I met Corinne at a coffee shop while in college. She was working there and I was studying some Shakespeare. Sounds dorky, but true. We use the book for a booster seat now. She was wearing a Phoenix Suns t-shirt and I used it as an excuse to talk to her.
There was definitely some chemistry and I remember very clearly thinking that there was a girl I could marry. I had no intention of marrying her and no clue why I thought that, since marriage wasn't usually the first thing that jumped to mind when I saw a hot girl.
The next few months were wonderfully awkward as we danced around the notion that we may actually love each other. We eventually admitted that we did indeed love each other and the relationship went from there.
It was never completely easy. We're both hard headed and pretty damn sure we're both right all of the time. Honesty is as important as compassion and understanding when you're in a relationship.
We married on June 24, 2000 despite everything and everyone. We were young, stupid and still in college, but when you've decided you've found the person you want to spend the rest of your life with, why wait?
Being young and married presented its own problems. Balancing school, work, life, money and marriage was incredibly difficult. Looking back, I'm not sure how we did make it with so many factors stacked against us, but we did.
The move to California was good for us. Isolation in a city of millions brought us closer together. Our marriage blossomed as our family grew.
We were premature again and had Charles in 2002. We were the second youngest couple in our birth class and people assumed we were married because of the pregnancy similar to the high school kids who were the youngest couple.

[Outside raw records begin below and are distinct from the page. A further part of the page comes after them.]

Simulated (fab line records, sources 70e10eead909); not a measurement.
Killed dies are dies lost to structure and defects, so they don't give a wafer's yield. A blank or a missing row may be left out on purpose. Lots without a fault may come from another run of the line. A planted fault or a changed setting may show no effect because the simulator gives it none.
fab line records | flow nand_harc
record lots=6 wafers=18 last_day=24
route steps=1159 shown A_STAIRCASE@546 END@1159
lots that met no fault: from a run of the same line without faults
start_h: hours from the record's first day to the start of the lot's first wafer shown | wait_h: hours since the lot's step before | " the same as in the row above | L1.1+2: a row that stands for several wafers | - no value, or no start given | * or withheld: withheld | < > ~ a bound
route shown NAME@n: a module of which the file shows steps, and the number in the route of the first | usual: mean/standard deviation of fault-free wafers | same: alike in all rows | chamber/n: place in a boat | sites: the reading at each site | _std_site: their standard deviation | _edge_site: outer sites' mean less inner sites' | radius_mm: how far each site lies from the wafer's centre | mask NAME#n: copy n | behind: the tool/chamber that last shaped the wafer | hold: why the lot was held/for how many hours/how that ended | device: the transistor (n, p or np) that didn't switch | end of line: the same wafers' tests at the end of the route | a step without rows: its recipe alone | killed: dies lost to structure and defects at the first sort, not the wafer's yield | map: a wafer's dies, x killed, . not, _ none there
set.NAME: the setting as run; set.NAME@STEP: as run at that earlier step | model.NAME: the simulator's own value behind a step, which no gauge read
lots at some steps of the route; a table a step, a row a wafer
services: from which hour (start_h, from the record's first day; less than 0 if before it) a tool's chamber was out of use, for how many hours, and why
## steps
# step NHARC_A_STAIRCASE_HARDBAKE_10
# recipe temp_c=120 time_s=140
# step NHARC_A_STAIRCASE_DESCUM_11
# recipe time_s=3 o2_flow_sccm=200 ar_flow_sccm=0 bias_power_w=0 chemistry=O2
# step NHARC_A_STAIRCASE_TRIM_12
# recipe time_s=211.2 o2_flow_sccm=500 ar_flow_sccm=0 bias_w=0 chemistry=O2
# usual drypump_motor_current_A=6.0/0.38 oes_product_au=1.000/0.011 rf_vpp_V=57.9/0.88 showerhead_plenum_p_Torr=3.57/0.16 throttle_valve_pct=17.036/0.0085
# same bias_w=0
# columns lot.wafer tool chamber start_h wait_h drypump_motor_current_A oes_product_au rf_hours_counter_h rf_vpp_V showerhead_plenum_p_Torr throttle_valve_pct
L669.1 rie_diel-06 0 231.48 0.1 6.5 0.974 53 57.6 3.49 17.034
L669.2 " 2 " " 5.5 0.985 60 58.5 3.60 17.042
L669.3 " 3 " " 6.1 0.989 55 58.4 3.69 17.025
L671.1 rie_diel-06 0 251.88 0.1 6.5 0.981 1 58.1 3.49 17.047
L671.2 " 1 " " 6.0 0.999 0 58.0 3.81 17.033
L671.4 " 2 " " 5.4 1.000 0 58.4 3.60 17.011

Once again we made it, despite the distance from family and the stupidly high cost of living in California.
Settling into our new family roles, we decided that it was time to go home and we managed to move back to Oxford.
The last few years have been less trying as the first ones. Our lives have been blessed and our family has grown. We're much better at fighting now and it usually takes only a few hours to work out our differences.
Shit. I don't know how to frame this summary without being cheesy or making lame ass metaphors. It's true, love is like a rose. :)
I realize now that marriage is not about trying to recapture that giddy feeling you have when you kiss someone for the first time. That part is wonderful and will make you surprise your wife with a kiss when you remember it. But marriage is about those feelings tempered with time and adversity. It's about looking back and realizing that it was your partner who helped you get through everything. Our history together defines our marriage now. 8 years of good and bad is what will keep us together through the next 8 years.